Updated: Sep 1, 2022


By Jiri Bernard Krticka, translated from Czech by Katerina Kyselica | Vladimir Boudnik developed a striking array of original printmaking methods that left a profound impact on an entire generation of artists living behind the Iron Curtain in Czechoslovakia. One method, structural printmaking, evolved into a phenomenon that challenges artists to search for unorthodox understandings of the materials as they go through the sequences of preparing plates.

Image: Vladimir Boudnik, The Marks of Material, 1959, active print, 16 1/2 x 11 5/8 inches image size (42 x 29.5 cm), edition of 100, photograph by Prague City Gallery, collection of Prague City Gallery.

The term structural printmaking was coined by Vladimir Boudnik to describe one of the innovative approaches he developed in 1958. Today, it is understood in a broader context as a special class of printmaking methods with a framework that falls outside the scope of traditional techniques. The word “structure” refers to the non-flat nature of the matrix surface, which retains a rough, coarse, grainy and fibrous—that is to say relief—quality. In comparison to collagraphy, a related method, structural printmaking represents a more general category. It is based on a matrix whose surface was not prepared using the polarity principle of either “height” or “depth” but rather with a whole range of “heights” and “depths.” This characteristic of the structural matrix significantly expands its printing potential. Most structural prints carry a haptic appearance as a result of permanent deformation of the paper upon printing...

The Story of Vladimir Boudnik

...Vladimir Boudnik (1924–1968) was an exceptional personality who significantly influenced a change in Czech art between the 1950s and 1960s when the communist regime kept a rigid control over all public manifestations of creative life. Although the seminal artist never received an academic degree, he graduated in 1949 from a secondary printmaking school in Prague. During his tenure as a worker at an engineering concern CKD in Prague, Boudnik had to consistently fight a heroic battle for his art to be accepted. It represented a creative direction that deviated from the ruling ideological doctrine. In addition to a long-term artistic isolation and existential distress, the artist managed to face an absolute lack of equipment, causing him to construct most of the tools, including printmaking presses, on his own.

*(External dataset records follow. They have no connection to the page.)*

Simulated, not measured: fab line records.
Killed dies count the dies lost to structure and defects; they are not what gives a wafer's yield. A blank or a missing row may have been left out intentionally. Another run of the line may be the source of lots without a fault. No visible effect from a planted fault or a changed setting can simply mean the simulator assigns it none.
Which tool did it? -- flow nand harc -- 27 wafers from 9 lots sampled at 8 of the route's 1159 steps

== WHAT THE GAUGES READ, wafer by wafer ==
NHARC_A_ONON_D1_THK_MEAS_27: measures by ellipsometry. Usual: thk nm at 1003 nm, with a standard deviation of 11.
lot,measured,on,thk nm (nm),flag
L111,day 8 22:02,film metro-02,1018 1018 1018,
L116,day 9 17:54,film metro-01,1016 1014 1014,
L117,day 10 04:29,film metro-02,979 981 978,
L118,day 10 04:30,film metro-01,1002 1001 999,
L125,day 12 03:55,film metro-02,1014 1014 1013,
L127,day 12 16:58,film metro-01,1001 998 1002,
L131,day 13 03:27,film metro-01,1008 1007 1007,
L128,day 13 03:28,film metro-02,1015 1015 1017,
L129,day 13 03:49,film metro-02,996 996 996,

Artist Vladimir Boudnik in his Prague studio, 1967. Photograph by Ladislav Michalek.

Vladimir Boudnik in his Prague studio in Kostnicke namesti, 1967. Photograph by Ladislav Michalek.

Besides his intuition and courage to go beyond conventions, Vladimir Boudnik possessed a distinctive prophetic vision. At only twenty-five years of age, he presented the notion in his first manifest of Explosionalism, a style he founded on a principle of visual associations, in which he, among others, wrote:

“Look around! At a dirty wall, marble, the growth rings of the wood . . . what you can see is your soul . . . . Do not underestimate spills. Follow their contours with your finger, redraw them on paper . . . take charge of your inner self.”1

In Boudnik’s conception, the program of a new art, which should become a liberating expression of internal creative strengths of each individual, gains a strong human and didactic appeal.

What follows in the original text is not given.